As I occasionally see the opinion (in this forum and elsewhere) that RAW images are always superior to JPG images, I want to clarify a few issues here. Generally, digital photographs are affected by different types of noise which ultimately have relevance for using them for 3D modelling.
Sensor noise is caused by random fluctuations in the reaction of each sensor pixel to a given amount of photons. Thermal noise is responsible for a good part of the total sensor noise, so in theory cooling the sensor would help. Besides this usually not being feasible, my guess would be that we could at best reduce sensor noise by a few per cent within the range of temperatures in which our cameras are working. Increasing the sensitivity of the sensor (i.e., higher ISO number) means that sensor output for a given number of photons will be higher. Background noise remaining more or less equal, this of course means that this will reduce the signal to noise ratio (SNR).
Quantisation noise is caused by the mapping of an analog signal onto a digital range of values or by the mapping of a larger onto a smaller digital range of values. Primary quantisation in digital consumer cameras is usually 10 or 12 bit which means that the minimum brightness difference which can be detected (the least significant bit, LSB) is 1/1024 or 1/4096 of the recorded brighness range. The noise we see in a raw image is a combination of sensor noise and primary quantisation noise. Primary quantisation is usually not a big source of noise; it is much smaller then sensor noise. However, when the raw 10 or 12 bit data are re-mapped onto the 8 bit (values 0 to 255) scale used in JPG, there are again quanitisation errors. Their relative importance also depends on whether you are looking at darker or brighter areas of an image (or underexposed/well-exposed images): a change in the LSB in a dark part of an image (let’s say, average value of 10) is equivalent to a 10% change in brightness while a change in the LSB in a medium-bright area of an image (let’s say, average value of 127) is equivalent to less then 1% change in brigthness. Being able to detect small changes in brightness is of course important to be able to detect subtle features in an image (be it visually or by an algorithm).
When the resulting image with 8 bit colour depth is saved as a JPG by the camera, additional noise (or better, artefacts) are introduced, because JPG uses a lossy data compression. This can be best appreciated when splitting a colour JPG into hue, saturation and lightness (HSL) or hue, saturation and value (HSV) channels: the lightness or value channels look quite intact unless you use really strong JPG compression settings, but artefacts can often easily be seen in the hue and saturation channels. [At this point, it would be interesting to find out whether PhotoScan works with the RGB channels, with lightness or something else.]

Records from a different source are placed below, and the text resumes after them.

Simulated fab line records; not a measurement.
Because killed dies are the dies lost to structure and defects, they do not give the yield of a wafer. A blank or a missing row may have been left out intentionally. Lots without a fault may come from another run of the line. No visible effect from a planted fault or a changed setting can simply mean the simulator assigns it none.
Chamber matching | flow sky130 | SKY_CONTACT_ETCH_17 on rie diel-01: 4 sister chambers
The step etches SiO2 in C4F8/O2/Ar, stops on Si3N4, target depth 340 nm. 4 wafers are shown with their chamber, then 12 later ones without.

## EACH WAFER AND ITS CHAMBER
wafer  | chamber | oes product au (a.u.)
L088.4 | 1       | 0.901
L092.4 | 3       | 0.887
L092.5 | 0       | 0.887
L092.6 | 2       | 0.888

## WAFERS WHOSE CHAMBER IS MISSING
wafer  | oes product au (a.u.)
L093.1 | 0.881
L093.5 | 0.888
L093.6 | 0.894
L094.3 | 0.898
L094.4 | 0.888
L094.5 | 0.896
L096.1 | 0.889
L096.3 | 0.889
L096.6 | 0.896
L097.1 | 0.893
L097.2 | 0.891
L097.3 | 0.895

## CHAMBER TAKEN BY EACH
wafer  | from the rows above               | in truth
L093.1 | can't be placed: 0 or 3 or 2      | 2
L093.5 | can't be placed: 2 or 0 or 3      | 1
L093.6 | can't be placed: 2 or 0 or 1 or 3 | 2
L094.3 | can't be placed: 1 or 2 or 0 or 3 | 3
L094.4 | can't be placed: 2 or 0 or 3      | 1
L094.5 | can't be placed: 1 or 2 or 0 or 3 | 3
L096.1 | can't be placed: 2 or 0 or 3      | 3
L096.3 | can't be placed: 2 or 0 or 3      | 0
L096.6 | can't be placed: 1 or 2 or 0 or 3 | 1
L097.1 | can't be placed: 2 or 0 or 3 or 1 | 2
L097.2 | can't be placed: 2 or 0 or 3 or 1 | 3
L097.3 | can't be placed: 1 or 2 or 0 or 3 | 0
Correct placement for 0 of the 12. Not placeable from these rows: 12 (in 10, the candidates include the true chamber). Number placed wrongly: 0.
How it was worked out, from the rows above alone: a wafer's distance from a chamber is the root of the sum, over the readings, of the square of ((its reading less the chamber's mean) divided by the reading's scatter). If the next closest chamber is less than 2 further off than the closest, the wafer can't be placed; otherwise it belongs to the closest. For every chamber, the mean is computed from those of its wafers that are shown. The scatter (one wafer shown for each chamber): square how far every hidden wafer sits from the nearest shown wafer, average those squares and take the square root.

In consumer cameras, sensor noise is often very noticable when looking at a raw image at full zoom. And because most consumers want to see nice clear pictures without a lot of noise, in-camera noise reduction is performed before converting the raw images to 8 bit colour depth JPG files. Depending on how much noise is produced by a given sensor, noise reduction will usually be more or less severe. I compared the low-cost Canon A3000IS with the more pricey Canon G12, and found that the raw images saved by the A3000IS had much more sensor noise than the raw images saved by the G12 and that the noise reduction in the A3000IS was much more severe than in the G12. Of course, noise reduction also removes image detail. Therefore, even with the same JPG compression strength a A3000IS JPG of the same object would be a smaller file than a G12 JPG (both are 10 MPIX cameras).
Now, what does all this tell us about using RAW or JPG in PhotoScan?
(a) The lowest possible ISO value should be used to reduce sensor noise.
(b) Underexposure and dark areas in images should be avoided because sensitivity to subtle brightness differences (and, as a result, feature detection) in dark areas is poor.
(c) RAW images suffer much less from quantisation noise and not at all from loss of image detail due to noise removal and compression artefacts, but they contain all sensor noise (which can be severe). JPG images, on the other hand, often have less (visible) noise than raw images because of the in-camera noise removal and are much smaller files which are processed much faster. If your camera has very low sensor noise, RAW will be the better choice. For many consumer cameras, JPG may be the better choice unless you are able to apply a better sensor noise removal than the camera itself.
(d) In the end, it all comes down to SNR. You will always have some noise, and you should not only try to reduce noise but also to enhance the signal: a good lens, perfect focus, and an illumination which brings out as much fine detail as possible while not producing underexposed areas. In many cases, more photos taken closer to the subject will also help a lot.
Working on these points improves PhotoScan results much more than simply using RAW instead of JPG.